However, Reuters says world leaders talked down — and even ignored — Trump while betting big on the United States:

As the world’s top policymakers and executives await Trump to address the Davos summit, they are privately voicing disbelief and disgruntlement at his foreign affairs, retreat on environmental issues and colorful tweeting.

African leaders feel insulted after Trump is said to have classified their countries as shitholes, a comment he denies making. Latin American leaders are criticizing his retreat from a Pacific-wide trade pact. And some top executives say they have declined invitations to meet with him during the summit.

But with the U.S. stock market soaring, Trump’s corporate tax cuts padding companies’ pockets and U.S. consumers spending again, companies here are quietly applauding the U.S. president even as many Davos delegates see him as an unwelcome outsider.

CNBC notes the world’s business leaders are happier than they were this time last year.

Fears over trade protectionism and immigration have given way to an embrace of the business opportunities created by tax cuts, accelerating economic growth and a buoyant stock market that hit yet another record high.

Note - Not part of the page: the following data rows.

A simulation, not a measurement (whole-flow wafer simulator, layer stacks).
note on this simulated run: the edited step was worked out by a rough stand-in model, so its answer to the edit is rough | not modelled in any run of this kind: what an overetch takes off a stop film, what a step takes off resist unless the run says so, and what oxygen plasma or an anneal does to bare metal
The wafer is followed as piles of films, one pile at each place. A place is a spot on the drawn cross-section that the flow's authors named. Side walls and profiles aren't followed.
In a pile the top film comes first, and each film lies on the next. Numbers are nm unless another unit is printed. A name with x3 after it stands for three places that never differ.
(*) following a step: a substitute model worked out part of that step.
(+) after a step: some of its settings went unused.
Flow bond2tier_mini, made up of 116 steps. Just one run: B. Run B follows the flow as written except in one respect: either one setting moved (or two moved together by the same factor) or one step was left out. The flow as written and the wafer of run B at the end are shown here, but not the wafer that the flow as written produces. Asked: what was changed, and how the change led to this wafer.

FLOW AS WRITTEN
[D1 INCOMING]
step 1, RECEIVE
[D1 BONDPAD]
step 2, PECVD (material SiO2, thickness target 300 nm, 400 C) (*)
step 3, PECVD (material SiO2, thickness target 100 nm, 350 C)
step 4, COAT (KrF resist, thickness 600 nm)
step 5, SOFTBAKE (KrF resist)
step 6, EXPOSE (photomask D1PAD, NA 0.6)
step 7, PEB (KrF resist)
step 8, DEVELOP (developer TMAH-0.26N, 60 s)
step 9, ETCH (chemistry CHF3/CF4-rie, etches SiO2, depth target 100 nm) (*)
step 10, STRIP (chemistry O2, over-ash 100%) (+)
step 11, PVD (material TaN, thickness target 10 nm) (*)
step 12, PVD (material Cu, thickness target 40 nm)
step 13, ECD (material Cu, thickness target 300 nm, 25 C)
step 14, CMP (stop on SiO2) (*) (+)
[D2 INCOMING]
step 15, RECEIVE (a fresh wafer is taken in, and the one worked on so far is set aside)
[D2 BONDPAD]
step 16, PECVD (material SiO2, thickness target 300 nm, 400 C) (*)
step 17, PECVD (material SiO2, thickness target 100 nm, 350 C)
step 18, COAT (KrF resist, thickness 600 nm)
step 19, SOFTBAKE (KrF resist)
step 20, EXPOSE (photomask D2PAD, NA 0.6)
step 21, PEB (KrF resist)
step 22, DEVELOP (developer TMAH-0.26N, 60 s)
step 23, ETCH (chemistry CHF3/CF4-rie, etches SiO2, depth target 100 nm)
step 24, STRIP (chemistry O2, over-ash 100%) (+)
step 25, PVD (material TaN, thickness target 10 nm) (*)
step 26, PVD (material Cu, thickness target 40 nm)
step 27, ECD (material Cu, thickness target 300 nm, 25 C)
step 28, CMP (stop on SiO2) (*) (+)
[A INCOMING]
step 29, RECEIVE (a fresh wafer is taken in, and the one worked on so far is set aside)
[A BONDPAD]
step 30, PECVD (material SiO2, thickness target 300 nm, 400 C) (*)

For additional context, Richard Haass, President of the Council on Foreign Relations, argues on that the Davos globalists should consider more of a populist message:

The truth is, neither option has much of a chance of working: the distance between Trump and the globalists is too great. Instead, both sides need to be more realistic. The Davos men and women need to open their minds to the idea that some of what Trump has to say may be right. They need to pay attention to the many people around the world who rightly fear globalization and modernity. Trump is wrong to paint trade and immigration as the culprits, but millions of jobs will disappear in the coming years thanks to new technologies, from robotics to driverless vehicles to artificial intelligence. What new jobs these advances create will require new skills and the training and education to perform them. The Davos globalists may well have to pay higher taxes to help fund needed retraining, transitional economic assistance and better public education. The stakes are high: the populism that, for the moment, is in modest retreat will return with a vengeance if large numbers of people around the world are left behind.